In [None]:
!pip install pycocoevalcap

In [None]:
import torch
import torchvision.transforms as transforms
import torch.nn as nn
import nltk 
import tqdm
import json
import csv
import numpy as np
import torch.nn.functional as F

from torch.nn.utils.rnn import pad_sequence
from torch.utils.data import Dataset
from PIL import Image
from torch.utils.data import DataLoader
from vocabulary_class import Vocabulary
from rouge_score import rouge_scorer
from jiwer import wer
from nltk.translate.bleu_score import corpus_bleu, SmoothingFunction
from collections import Counter
from vocabulary_class import Vocabulary
from flickr_dataset import FlickrDataset
from model import TransformerEncoderViT, TransformerCaptionDecoder
from torch.nn.utils.rnn import pack_padded_sequence, pad_packed_sequence
from pycocoevalcap.cider.cider import Cider

In [None]:
device = "cuda" if torch.cuda.is_available() else "cpu"
print(device)

In [None]:
datasets = "..\\..\\datasets\\"
models = "..\\..\\models\\"
caption_model = torch.load(f"{models}/caption_features_flickr8k.pt")

IMAGES_PATH = f"{datasets}/flickr8k/images"  # Directory with training images
CAPTIONS_PATH = f"{datasets}/flickr8k/captions.txt"  # Caption file
TEST_IMAGES_PATH = "..\\test_images"  # Directory with test images

In [None]:
tokens = []
counter = Counter()

def build_vocab(json_path, threshold=5, limit=None):
    
    counter = Counter()
    image_captions = {}
    count =0
    with open(CAPTIONS_PATH, "r", encoding="utf-8") as f:
        reader = csv.reader(f)
        next(reader)  # skip header: image,caption

        for row in reader:
            if len(row) < 2:
                continue
            img_name, caption = row
            if img_name not in image_captions:
                    image_captions[img_name] = []
            image_captions[img_name].append(caption)

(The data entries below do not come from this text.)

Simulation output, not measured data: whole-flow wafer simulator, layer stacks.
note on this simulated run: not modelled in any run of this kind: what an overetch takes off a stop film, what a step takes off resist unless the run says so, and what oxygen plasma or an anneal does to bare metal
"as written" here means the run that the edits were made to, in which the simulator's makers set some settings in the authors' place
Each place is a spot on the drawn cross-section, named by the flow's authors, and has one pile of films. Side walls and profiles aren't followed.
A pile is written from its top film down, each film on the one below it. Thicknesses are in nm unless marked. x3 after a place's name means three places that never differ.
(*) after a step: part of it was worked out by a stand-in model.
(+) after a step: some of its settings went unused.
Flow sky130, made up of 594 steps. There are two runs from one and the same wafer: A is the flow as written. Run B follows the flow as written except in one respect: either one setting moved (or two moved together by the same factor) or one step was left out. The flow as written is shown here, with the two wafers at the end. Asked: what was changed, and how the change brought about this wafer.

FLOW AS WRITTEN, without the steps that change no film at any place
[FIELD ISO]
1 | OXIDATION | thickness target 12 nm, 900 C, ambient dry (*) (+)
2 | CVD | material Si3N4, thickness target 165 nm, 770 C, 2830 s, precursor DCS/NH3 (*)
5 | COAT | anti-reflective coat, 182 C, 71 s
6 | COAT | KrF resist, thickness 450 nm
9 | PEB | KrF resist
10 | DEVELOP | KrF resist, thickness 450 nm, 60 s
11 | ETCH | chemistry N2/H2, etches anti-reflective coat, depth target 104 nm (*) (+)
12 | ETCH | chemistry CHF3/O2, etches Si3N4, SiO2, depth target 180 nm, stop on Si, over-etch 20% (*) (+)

            caption = caption.lower()
            tokens = nltk.tokenize.word_tokenize(caption)
            counter.update(tokens)
            count +=1
            if limit and count >= limit:
                break
    
    vocab = Vocabulary()
    for word, cnt in counter.items():
        if cnt >= threshold:
            vocab.add_word(word)
    
    return vocab, image_captions

In [None]:
vocab, image_captions = build_vocab(CAPTIONS_PATH, threshold=5)
print("Total vocabulary size:", len(vocab))

In [None]:
transform = transforms.Compose([
    transforms.Resize((224, 224)),
    transforms.ToTensor(), 
    transforms.Normalize((0.485, 0.456, 0.406), (0.229, 0.224, 0.225)),
])

In [None]:
def collate_fn(batch):
    images, captions, image_ids = zip(*batch)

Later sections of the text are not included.